In the field of mechanics and structures, flutter refers to an aeroelastic phenomenon where a body's own aerodynamic forces couple with a its natural mode of vibration to produce rapid periodic motion. Aeroelastic flutter occurs under steady flow conditions, when a structure's aerodynamic forces are affected by and in turn affect the movement of the structure. This sets up a positive feedbackloop exciting the structure's free vibration. Flutter is self-starting and results in large amplitude vibration which often lead to rapid failure.
The aerodynamic conditions required for flutter vary with the structure's external design and flexibility, but can range from very low velocities to supersonic flows. Large or flexible structures such as pipes, suspension bridges, chimneys and tall buildings are prone to flutter. Designing to avoid flutter is a fundamental requirement for rigid airfoils (fixed wing aircraft and helicopters) as well as for aircraft propellers and gas turbine blades.

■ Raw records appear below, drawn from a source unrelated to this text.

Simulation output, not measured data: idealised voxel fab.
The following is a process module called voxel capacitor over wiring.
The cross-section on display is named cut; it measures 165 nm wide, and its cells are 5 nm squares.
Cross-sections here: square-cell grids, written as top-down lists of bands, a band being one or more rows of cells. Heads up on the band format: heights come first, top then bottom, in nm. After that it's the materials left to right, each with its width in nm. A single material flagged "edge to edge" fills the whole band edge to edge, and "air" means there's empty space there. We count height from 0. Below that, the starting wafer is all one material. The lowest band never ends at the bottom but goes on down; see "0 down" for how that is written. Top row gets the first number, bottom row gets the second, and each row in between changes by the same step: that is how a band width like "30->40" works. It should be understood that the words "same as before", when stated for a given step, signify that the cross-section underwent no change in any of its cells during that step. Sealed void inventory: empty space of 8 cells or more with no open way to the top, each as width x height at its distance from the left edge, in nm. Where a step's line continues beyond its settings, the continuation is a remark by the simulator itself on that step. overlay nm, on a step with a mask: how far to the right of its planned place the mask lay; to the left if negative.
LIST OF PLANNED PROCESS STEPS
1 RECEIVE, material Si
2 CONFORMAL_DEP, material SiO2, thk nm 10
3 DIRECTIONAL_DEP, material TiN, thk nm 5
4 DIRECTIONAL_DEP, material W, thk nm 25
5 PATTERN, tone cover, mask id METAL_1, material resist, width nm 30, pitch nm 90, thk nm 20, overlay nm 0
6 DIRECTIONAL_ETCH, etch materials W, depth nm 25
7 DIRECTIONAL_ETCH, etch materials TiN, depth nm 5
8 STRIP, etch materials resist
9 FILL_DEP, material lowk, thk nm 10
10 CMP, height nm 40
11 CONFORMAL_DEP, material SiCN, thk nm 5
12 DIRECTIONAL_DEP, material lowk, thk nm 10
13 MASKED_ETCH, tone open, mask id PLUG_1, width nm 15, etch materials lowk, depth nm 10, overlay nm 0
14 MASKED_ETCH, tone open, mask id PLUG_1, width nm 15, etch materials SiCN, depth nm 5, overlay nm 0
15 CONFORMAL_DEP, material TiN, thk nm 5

Prediction of flutter prior to modern unsteady computational fluid dynamics was based on empirical testing. As a result many pioneering designs failed due to unforeseen vibrations. The most famous of these was the opening of the original Tacoma Narrows Suspension Bridge in mid 1940, which failed spectacularly 4 months later during a sustained 67kph crosswind and became know as Galloping Gertie for its flutter movement.
During the 1950s over 100 incidences were recorded of military or civilian aircraft being lost or damaged due to unforeseen flutter events. While as recently as the 1990s jet engine flutter has grounded military aircraft.
Techniques to avoid flutter include changes to the structure's aerodynamics, stiffening the structure to change the excitation frequency and increasing the damping within the structure.